Small Town News
Along these lines: Political Jokes, Part 2: The Republicans
Mitt Romney's run for the presidency was recently endorsed by the charismatic New Jersey governor Chris Christie. But just how did the influential Christie determine which of the Republican candidates was worthy of his support?
Simple. He invited Romney, along with Rick Perry, Ron Paul, Rick Santorum, John Huntsman and Newt Gingrich on a weekend fishing trip. Whoever displayed the greatest intelligence and resourcefulness, Christie promised to publically endorse.
So early the first morning, the men rent a large pontoon boat and head off to fish. Soon, they run out of bait. So Romney stands up and walks across the water to get some more, bait and returns to the boat the same way.
But'after two hours, they run out of bait again. This time Gingrich says he will get more bait... so he gets up and walks across the water, too.
After another hour of fishing; they run out of bait again. This time, Rick Perry offers to go. So he steps out of the boat and sinks straight to the bottom.
Turning to the others, Romney says, "I guess he didn't see the rocks."
And Christie sends Perry home, unendorsed.

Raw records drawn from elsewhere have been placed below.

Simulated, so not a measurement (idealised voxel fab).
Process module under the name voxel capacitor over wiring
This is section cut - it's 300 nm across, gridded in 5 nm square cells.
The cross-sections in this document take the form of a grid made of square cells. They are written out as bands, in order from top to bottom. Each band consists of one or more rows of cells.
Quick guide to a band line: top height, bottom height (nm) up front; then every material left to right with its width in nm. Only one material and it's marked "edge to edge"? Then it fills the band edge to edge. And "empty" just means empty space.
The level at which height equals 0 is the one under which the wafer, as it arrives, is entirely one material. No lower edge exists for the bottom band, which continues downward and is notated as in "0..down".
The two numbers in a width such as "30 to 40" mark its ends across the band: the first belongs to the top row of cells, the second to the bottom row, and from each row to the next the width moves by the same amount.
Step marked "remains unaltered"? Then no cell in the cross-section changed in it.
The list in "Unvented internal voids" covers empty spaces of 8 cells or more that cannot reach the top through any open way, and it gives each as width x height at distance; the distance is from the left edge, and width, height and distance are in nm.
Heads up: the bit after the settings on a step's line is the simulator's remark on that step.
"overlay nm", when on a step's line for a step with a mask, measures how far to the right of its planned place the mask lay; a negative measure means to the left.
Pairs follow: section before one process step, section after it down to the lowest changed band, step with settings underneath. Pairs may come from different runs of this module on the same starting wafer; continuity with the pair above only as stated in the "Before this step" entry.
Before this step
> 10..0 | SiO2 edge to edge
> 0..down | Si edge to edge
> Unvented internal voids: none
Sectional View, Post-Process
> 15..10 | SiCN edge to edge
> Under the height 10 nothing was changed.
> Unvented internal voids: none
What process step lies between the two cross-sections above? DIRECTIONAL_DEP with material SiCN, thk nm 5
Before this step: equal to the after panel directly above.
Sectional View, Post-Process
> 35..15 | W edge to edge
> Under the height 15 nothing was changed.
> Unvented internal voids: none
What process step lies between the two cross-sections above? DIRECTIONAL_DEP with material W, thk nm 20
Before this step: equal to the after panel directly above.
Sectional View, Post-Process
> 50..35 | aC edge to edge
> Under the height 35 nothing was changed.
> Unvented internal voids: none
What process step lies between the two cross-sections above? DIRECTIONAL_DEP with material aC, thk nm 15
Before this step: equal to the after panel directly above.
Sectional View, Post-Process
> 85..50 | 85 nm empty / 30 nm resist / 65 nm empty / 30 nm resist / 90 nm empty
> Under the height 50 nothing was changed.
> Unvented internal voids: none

The next morning, the men are up bright and early and head out in the boat to fish again. They have a great day catching plenty of fish. Christie says to the others "This is such a great spot, we need to mark it so we can come back."
Huntsman agrees and proceeds to etch a mark on the side of the boat. "What are you doing, John?" Paul asks.
"Marking the spot," Huntsman replies.
"Don't be stupid!" Paul snaps. "What if we don't get the same boat next time?"
So Huntsman and Paul were both sent home, unendorsed.
Sitting around the campfire that evening, the remaining boys begin talking. "So Rick," Christie says to Santorum, "what did you do about that old car I heard you were trying to sell -- the one that had 250,000 miles on it?"
"Well, I'll tell you, but you must keep this to yourself," Santorum replies. "I took it to a friend who owns a car repair shop. He turned the odometer back 200,000 miles and said I shouldn't have any problems selling the car!"
"Really?" Christie asks. "Well, how much do you think you'll get for it now?"
"Oh, I didn't sell it," Santorum answers. "Why should I? It only has 50,000 miles on it!"
And Santorum was sent home, unendorsed.
Christie, Romney and Gingrich spend the following morning fishing from the riv-erbank. Suddenly, the game warden jumps out from behind the bushes. Immediately, Romney throws his fishing rod down and starts running through the woods at full speed, hotly pursued by the game warden.
After about a mile, Romney collapses to catch his breath and the game warden finally catches up to him. "OK, pal, let's see your fishing license!" the warden demands.
Romney pulls out his wallet and gives the game warden a valid fishing license.
"Well, what's the matter with you?" the astonished the game warden asks. "You have a valid fishing license -- you didn't have to run from me!"
"Yes, sir, I did," replies Mitt. "Christie back there -- who's on his way home by now -- well, he didn't have one."
And that's how Mitt Romney secured Chris Christie's endorsement.